How to treat a new crypto asset you receive as a result of a chain split.

Last updated 29 June 2023


A blockchain is a record of all transactions, made up of blocks, of a particular crypto asset.

At regular intervals a new block is added to the chain. There may be a chain split of the blockchain where there are competing versions.

Chain splits

A chain split occurs when there are two or more competing versions of a blockchain. These competing versions share the same history up to the point where their core rules diverge.

As an investor, if you receive a new crypto asset as the result of a chain split (such as Bitcoin Cash being received by Bitcoin holders), the value of the new crypto asset is not treated as either:

  • ordinary income
  • a capital gain at the time you receive it.

However, you will need to work out your capital gain or capital loss when you dispose of the new crypto asset you receive as a result of a chain split. The cost base of a crypto asset you receive as a result of a chain split is zero ($0).

You may be entitled to the CGT discount if you hold the new crypto asset for 12 months or more before disposing of it.

If you acquire the new crypto asset in carrying on a business, it may be treated differently for tax purposes.

Start of example

Example: chain split and sale of new crypto asset

Alex held 10 Bitcoin as an investment on 1 August 2017, when Bitcoin Cash split from Bitcoin.

As a result of the chain split, Alex received 10 Bitcoin Cash, in addition to the 10 Bitcoin previously held. There were no immediate tax consequences for him.

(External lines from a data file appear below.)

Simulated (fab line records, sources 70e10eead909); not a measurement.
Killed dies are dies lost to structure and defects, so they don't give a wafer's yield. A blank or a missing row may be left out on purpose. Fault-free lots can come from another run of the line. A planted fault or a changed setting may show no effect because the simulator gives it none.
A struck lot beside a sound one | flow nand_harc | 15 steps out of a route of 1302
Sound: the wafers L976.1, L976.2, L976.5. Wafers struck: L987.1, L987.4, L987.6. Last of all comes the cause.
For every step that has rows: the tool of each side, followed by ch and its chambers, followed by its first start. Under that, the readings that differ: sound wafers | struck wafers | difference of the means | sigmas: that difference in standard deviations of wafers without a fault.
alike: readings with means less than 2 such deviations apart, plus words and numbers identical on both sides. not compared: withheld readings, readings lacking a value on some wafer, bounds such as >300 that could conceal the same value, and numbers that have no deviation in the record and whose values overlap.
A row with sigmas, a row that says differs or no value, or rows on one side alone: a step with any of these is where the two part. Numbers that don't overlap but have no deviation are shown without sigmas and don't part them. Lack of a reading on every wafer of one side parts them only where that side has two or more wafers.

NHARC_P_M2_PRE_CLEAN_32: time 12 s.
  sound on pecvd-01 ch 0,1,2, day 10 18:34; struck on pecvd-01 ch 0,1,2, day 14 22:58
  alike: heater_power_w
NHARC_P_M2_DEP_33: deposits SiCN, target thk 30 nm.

On 2 March 2023, Alex sells the 10 Bitcoin Cash for $2,000. Because the cost base of the Bitcoin Cash is zero, he makes a total capital gain of $2,000 in the 2022–23 income year.

Alex reports the capital gain of $2,000 in his tax return for 2022–23. He will pay tax on the capital gain at his marginal income tax rate.

End of example

Work out which is the new crypto asset

When a chain split occurs, you need to work out which asset is the new crypto asset. To do this you need to examine the rights and relationships of the crypto assets you now hold.

If one crypto asset has the same rights and relationships as your original crypto asset, it is a continuation of the original asset. Therefore, the other crypto asset you hold because of the chain split will be a new asset.

Start of example

Example: protocol change

Bree holds 60 Ethereum as an investment. On 20 July 2016 the Ethereum is subject to a chain split.

Following the chain split, Bree holds 60 Ethereum and 60 Ethereum Classic. The chain split occurs because of a protocol change, which makes the holding rights invalid for 12 million pre-split Ethereum.

Ethereum Classic rejects the protocol change and continues to recognise all of the holding rights before the chain split. Therefore, Ethereum Classic exists on the original blockchain, continuing as the original asset.

The Ethereum that Bree receives as a result of the chain split is her new asset. The acquisition date of Bree's post-split Ethereum is 20 July 2016.

End of example

No original crypto asset after split

The original crypto asset may no longer exist if none of the crypto assets you hold after the chain split have the same rights or relationships as the original.

Where this is the case a C2 CGT event happens to the original asset. Therefore, each crypto asset you hold is a new asset with an acquisition date of the date of the chain split with a cost base of zero ($0).

Start of example

Example: no continuing rights or relationships

Ming held 10 Bitcoin Cash as an investment just before a chain split on 15 November 2018.

Ming had acquired the Bitcoin Cash on 6 April 2018 with a cost base of $8,300.

Following the chain split, Ming held 10 Bitcoin Cash ABC and 10 Bitcoin Cash SV. Both projects had a change to the core consensus rules of the original Bitcoin Cash protocol.

Neither project exists on the original blockchain. Miners using the pre-split software would not find blocks on either the ABC or SV chains. Neither of the post-split assets is the continuation of the original asset.

The community abandoned the original asset at the time of the chain split.

A C2 CGT event happens to Ming’s original Bitcoin Cash when the chain split occurred on 15 November 2018. Ming calculates a capital loss of $8,300, which is equal to the cost base of his original asset.

Ming’s new 10 Bitcoin Cash ABC and 10 Bitcoin Cash SV both have an acquisition date of 15 November 2018 and a cost base of zero.